If \mathrm{f}(t) represents a positive rate (in units per time interval) at time t, then the "area" between the graph of f and the t–axis and the vertical lines at times t=\mathrm{a} and t=\mathrm{b} will be the total units which accumulate between times a and b. (Fig. 17)



For example, Fig. 18 shows the flow rate (cubic feet per second) of water in the Skykomish river at the town of Goldbar in Washington state. The area of the shaded region represents the total volume (cubic feet) of water flowing past the town during the month of October:


Total water = "area"

= area of rectangle + area of the triangle

\approx(2000 \text { cubic feet } / \sec )(30 \text { days })+\frac{1}{2}(1500 \mathrm{cf} / \mathrm{s})(30 \text { days })=(2750 \text { cubic feet } / \mathrm{sec})(30 \text { days })

=(2750 \text { cubic feet } / \mathrm{sec})(2,592,000 \mathrm{sec}) \approx 7.128 \times 10^{9} \text { cubic feet }

(For comparison, the flow over Niagara Falls is about 2.12 \times 10^{5} \mathrm{cf} / \mathrm{s}).

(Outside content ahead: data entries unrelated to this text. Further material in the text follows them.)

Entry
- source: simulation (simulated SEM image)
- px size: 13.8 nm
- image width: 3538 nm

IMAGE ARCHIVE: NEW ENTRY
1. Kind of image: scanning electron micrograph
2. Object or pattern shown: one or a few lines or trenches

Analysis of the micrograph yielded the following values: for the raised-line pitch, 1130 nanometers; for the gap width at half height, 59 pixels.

Practice 9: Fig. 19 shows the number of telephone calls made per hour on a Tuesday. Approximately how many calls were made between 9 pm and 11 pm?

Practice Answers

Practice 1: area =  3(6)+\frac{1}{2}(4)(3)=24 and area =  \frac{1}{2}(3)(10)+\frac{1}{2}(6)(3)=24 \text {. }

Practice 2: outside rectangular area =  (1)(1)+(1)\left(\frac{1}{2}\right)=1.5

Practice 3: Using rectangles with base = 1 / 2. Inside: area = \frac{1}{2}\left(\frac{2}{3}+\frac{1}{2}+\frac{2}{5}+\frac{1}{3}\right)=\frac{57}{60} \approx 0.95

Outside: area =  \frac{1}{2}\left(1+\frac{2}{3}+\frac{1}{2}+\frac{2}{5}\right)=\frac{72}{60} \approx 1.2
The area of the region is between 0.95 and 1.2.

Practice 4: The area of the leaf is larger than the area of the dark rectangles, 32 \mathrm{~cm}^{2}.

Practice 5:

x B(x)
0 0
1/2 1
1 2
2 4

\mathrm{y}=\mathrm{B}(\mathrm{x})=2 \mathrm{x} is a line with slope 2 so it is parallel to y=A(x)=2 x-2.


Practice 6:
See Fig. 33. Area < area of the rectangle enclosing the shifted regions = 5

Practice 7: See Fig. 34. Distance = area of shaded region =  \frac{1}{2}( base )( height )
=\frac{1}{2}(60 \text { seconds })(66 \text { feet } / \text { second })=1980 \text { feet. }


Practice 8:

(a) At 2 pm both are walking at the same velocity. You are ahead.
(b) At 3 pm your friend is walking faster than you, but you are still ahead. (The "area" under your velocity curve is larger than the "area" under your friend's).
(c) You and your friend will be together on the trail when the "areas" (distances) under the two velocity graphs are equal.

Practice 9: Total calls = "area" under rate curve from 9 am to 11 am ≈ 300 calls.